The disaster relief supplemental contains a total
of about $2.4 billion in additional funding. Disaster relief to states,
such as California and Florida, hard hit by El Niño’s storms, would
receive $610 million, that includes $259 million for highway repairs, $109
million for national parks cleanup, and about $117 million to growers and
ranchers for damages to crops and livestock. The balance of the funding
in the bill would go for Bosnia peacekeeping efforts and activities in
the Persian Gulf. Although exact figures on how much of the new funding
California would receive are not yet available, the State has already identified
$296 million in transportation infrastructure damage because of El Niño.
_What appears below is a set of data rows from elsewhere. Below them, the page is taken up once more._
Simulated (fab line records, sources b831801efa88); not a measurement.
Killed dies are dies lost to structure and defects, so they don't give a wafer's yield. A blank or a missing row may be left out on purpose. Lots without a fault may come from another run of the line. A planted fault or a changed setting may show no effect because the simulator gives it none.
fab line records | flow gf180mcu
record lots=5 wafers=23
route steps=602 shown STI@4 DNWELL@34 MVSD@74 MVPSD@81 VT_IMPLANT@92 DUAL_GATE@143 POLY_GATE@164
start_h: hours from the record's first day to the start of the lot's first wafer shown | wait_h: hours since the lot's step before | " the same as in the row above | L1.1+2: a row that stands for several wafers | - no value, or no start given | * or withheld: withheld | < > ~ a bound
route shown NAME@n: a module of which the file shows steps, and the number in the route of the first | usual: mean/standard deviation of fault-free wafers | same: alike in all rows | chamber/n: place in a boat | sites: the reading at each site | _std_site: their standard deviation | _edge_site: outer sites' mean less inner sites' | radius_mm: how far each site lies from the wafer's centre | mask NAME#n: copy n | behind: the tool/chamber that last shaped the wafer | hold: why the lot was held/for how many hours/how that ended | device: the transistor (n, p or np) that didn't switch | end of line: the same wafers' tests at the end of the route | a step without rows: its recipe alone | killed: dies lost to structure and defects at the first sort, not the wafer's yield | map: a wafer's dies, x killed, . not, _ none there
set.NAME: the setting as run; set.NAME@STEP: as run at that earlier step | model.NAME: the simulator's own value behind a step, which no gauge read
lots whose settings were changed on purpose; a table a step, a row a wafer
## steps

The bill does include $69 million for assistance to military bases throughout
the state that have suffered damages.
The second supplemental, which will probably be
considered after the first, gives an additional $17.9 billion to the International
Monetary Fund to allow it to continue to provide assistance to those Asian
countries experiencing economic crises.
The House Appropriations Committee is expected to
take up its bill next Tuesday. In addition to splitting the package
into two bills, the House may include about $921 million in the second
bill to pay for United Nations dues that are in arrears. However,
that money may be tied to prohibitions on the use of U.N. money for groups
that perform or advocate abortions, a provision which may draw a presidential
veto. The Senate Appropriations Committee did not include any funding
for arrearages to the U.N.
BAY-DELTA DELEGATION LETTER CIRCULATING
A California Congressional Delegation letter to
Rep. Joseph McDade (PA), Chairman of the House Appropriations Subcommittee
on Energy and Water Development, is being circulated by Reps. George Radanovich
(Mariposa), Cal Dooley (Visalia), Jerry Lewis (Redlands), and Lucille Roybal-Allard
(Los Angeles). The letter thanks Chairman McDade for his support
of FY98 funding for the Bay-Delta restoration project and urges him to
include the full $143 million funding level in the FY99 appropriations.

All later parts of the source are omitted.